Motherson Sumi Systems Rating: Buy- Firm well placed to gain from any auto revival

Shift towards EVs to help in medium term; FY22-23e EPS down 6-8% due to lower growth estimate; upgraded to ‘Buy’ rating

Given the recent correction in Motherson Sumi Systems, we upgrade the stock to Buy (from ADD). We believe the company is well-placed to capitalise on the recovery in auto demand and improvement in chip supply from H2CY22e onwards. The company is well-poised to benefit over the medium term from increase in electronics content per vehicle in passenger vehicles, strong relationship with OEMs, shift towards electric vehicles and consolidation of suppliers, especially in the plastic component industry globally.

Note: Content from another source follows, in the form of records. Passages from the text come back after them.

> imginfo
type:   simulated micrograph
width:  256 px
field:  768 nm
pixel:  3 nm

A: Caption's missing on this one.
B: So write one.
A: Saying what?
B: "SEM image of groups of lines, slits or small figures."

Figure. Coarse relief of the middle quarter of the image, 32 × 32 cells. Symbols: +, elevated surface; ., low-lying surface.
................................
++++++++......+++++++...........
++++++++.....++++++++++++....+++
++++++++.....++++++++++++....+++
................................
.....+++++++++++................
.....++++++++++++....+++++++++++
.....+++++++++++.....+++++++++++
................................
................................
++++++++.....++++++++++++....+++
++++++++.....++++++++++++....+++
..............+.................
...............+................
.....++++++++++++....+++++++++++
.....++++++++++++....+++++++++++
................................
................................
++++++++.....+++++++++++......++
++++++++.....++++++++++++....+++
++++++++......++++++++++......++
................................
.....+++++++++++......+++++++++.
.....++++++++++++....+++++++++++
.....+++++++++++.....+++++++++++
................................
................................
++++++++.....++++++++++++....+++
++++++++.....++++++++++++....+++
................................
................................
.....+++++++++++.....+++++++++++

Global automotive industry remains volatile; expect strong recovery from H2CY22e onwards
The SMRPBV business has majorly been impacted due to supply-side pressures faced by its key customers such as Daimler, Volkswagen group, Hyundai, among others, which is expected to improve from H2CY22e onwards with chip sector manufacturing capacity enhancements. Demand conditions continue to remain strong on account of improved consumer confidence, preference for personal mobility and ongoing economic recovery. Even as the global automotive industry is expected to grow by 7% CAGR, we expect SMRPBV’s revenues to grow by 11% CAGR led by ramp-up of greenfield plants, higher content growth and market share gains.

Increase in BEV programmes mix in order book to drive content growth
We expect SMRPBV’s content per vehicle to increase as customers globally shift towards EVs over the medium term.

27% of the SMRPBV’s order book (EUR15.3 bn) constitutes of dedicated EV models as of September 2021. With rise in demand for EVs, we expect overall realisations to inch higher due to increased need for aesthetic features and light weighting.

Demand scenario in domestic PV segment remains on a strong footing
We expect standalone business (including DWH) revenues to grow by 25% CAGR over FY2021-24e led by (i) strong recovery in the PV segment from FY2023e led by improvement in chip supplies and (ii) higher ASPs on account of RM inflation. Demand for PV continues to remain strong with pending order backlog of 0.7 mn units (25% of FY2021 domestic sales), which bodes well. Economic disruption due to Omicron remains the biggest risk.

Cut our FY2022-23e EPS by 6-8%
We have cut our FY2022-23e consolidated EPS estimates by 6-8% on lower revenue growth assumptions for SMRPBV and PKC businesses given uncertainty related to chip supplies as well as the Omicron variant. We upgrade the stock to Buy as we believe the company is well-positioned to benefit once the global automotive cycle recovers given its well-diversified customer base as well as product offerings.